When ripe apples fall and no one picks them up, then this is a strange land. Chiff-chaff, riff-raff, mis-hap, go-back, this was the last day the chiff-chaff called from Windmill Hill. Summer was being blown like straw from a lorry-load of bales and the chiff-chaff, clinging to an ash tree, waited for the coast to clear and the wind to die down before striking out on his southern journey. There was a storm coming and the air was electric. Rags of cloud, agitated and spectre-grey, churned around the sky, leaving a bright blue eye-patch overhead. Far hills were misted out when a band of swallows flipped in as fast as peas off a spoon from The Wrekin in the north. Half a wingbeat above ground and catastrophe if they touched anything, the swallows slipped by under the wind and death’s radar.

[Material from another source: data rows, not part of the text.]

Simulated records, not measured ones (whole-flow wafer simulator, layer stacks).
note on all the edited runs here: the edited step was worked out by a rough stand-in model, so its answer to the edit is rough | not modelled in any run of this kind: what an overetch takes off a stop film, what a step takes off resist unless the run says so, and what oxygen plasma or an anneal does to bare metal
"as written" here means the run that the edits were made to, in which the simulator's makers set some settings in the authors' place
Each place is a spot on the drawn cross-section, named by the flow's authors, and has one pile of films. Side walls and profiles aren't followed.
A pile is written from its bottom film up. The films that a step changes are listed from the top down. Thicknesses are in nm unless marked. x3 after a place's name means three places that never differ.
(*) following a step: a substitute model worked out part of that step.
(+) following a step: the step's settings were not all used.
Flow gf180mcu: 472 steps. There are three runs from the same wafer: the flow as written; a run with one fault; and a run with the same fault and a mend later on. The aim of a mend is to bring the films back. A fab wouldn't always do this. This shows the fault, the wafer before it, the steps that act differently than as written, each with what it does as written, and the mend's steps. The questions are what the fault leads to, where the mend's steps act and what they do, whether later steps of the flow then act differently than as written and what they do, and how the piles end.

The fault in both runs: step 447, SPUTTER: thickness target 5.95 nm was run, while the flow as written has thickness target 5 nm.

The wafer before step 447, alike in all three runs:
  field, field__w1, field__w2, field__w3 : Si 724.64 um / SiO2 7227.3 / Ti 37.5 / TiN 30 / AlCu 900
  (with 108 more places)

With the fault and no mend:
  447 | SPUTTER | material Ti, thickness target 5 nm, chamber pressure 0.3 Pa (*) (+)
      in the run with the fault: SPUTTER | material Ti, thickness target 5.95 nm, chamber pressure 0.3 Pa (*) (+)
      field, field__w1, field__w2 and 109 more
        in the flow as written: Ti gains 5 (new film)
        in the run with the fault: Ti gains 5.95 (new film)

A pocketful of hazelnuts lay on the path. Each nut had been hollowed out through a neat hole cut into its shell. This gave the empty nuts the feel of artefacts – painstakingly crafted using skills passed down over millennia. These were made like gifts, precious beautiful things, the work of dormice. In the dark, up in the arching hazel boughs, the dormice ran their invisible paths collecting nuts, cutting through and hollowing out, feasting on their harvest and dropping these empty shells in the same place. In daylight they would be asleep somewhere in the trees, wound up in their tails inside a nest of dry grass, deep in their dreams. What did these ginger elfin rodents of the woods dream? Did they imagine this land, where no one seemed to stir?

Mile after mile, village after village, there was no one working in the fields or gardens or walking the byways, only traffic on the roads. Where was everyone? The chiff-chaff was leaving, ripe apples had fallen from a tree on to the roadside and no one was going to pick them up. What a strange land this was.